Methods to Measure the Quality of Charcoal


Generally speaking, we usually measure charcoal quality from five aspects: moisture content, volatile, ash content, fixed carbon content and calorific value. Here are some detail introductions:



1.      Moisture Content

Charcoal is a kind of substance with strong absorptivity, so in the process of storing, it will absorb the moisture in the air to increase its moisture content. Therefore, charcoal’s moisture content has little influence to the quality. The manufacturers usually require that the lower the moisture content, the better charcoal. In general, the moisture content of finished charcoal is always less than 3%.


2.      Volatile

The volatile of charcoal depends on the carbonization temperature. We can produce high temperature charcoal, medium temperature charcoal and low temperature charcoal according to various purposes. The CO, CO2, H2, CH4 and other gaseous carbohydrates emission when making low-temperature charcoal is 12-20%, while that of high-temperature charcoal is 5%.


3.      Ash Content

Ash content is the white or red materials after charcoal completely burns. It directly affects the application of charcoal and economic value. For example, straw and rice husk have high ash content and it has low temperature when burning, so it doesn’t suit for people’s life and industry. The ash content of charcoal is different with various carbonization technology and temperature. Generally speaking, under above same conditions, the ash content of charcoal made by broad-leaved forest is higher than charcoal made by coniferous forest. The ash content of charcoal is usually between 1% and 4%.

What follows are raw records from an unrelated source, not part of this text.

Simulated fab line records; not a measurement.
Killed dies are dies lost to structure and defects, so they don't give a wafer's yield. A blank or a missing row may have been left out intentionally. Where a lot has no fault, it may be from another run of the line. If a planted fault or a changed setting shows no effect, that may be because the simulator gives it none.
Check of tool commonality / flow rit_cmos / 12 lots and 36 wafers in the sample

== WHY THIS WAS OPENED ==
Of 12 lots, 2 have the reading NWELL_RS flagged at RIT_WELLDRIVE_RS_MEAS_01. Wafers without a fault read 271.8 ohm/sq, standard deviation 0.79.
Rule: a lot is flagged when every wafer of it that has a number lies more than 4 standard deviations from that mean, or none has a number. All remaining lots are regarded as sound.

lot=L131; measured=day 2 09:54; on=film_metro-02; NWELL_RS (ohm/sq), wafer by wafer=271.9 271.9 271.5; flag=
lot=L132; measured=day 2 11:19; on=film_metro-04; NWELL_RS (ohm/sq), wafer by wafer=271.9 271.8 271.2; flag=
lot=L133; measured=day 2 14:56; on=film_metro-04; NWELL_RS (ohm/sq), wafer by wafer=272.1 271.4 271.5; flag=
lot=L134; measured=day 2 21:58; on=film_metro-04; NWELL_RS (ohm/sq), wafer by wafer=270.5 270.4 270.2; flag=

4.      Fixed Carbon Content

The fixed carbon content of charcoal will change with the raw material and carbonization temperature. Generally speaking, compared with poplar and candlenut with small density, under the same carbonization temperature, hard wood has higher carbon content than those wood materials. The same raw material has high carbon content in high temperature carbonization than low temperature carbonization.

Usually the carbon content of charcoal is less than 75%. Take pine as an example, when the carbonization temperature reaches 380, the carbon content is 76%; when the carbonization temperature is 500, the carbon content is 85% and when the temperature is 600-700, the carbon content is 92%.


5.      Calorific Value

Charcoal calorific value has direct relation with carbonization temperature and holding time.  In the same carbonization temperature and heat preservation time conditions, different raw materials’ calorific value is not the same. If the carbonization temperature is high and holding time is long, then the carbon content is high and the calorific value is also high.

When the temperature is less than 450, the calorific value of charcoal made by wood wastes is between 6500 and 7000 kilocalorie per KG; that of charcoal made by rice husk and straw is about 6000 kilocalorie. When the temperature is more than 6000, the calorific value of charcoal made by above materials will increases by 500-1000 kilocalorie.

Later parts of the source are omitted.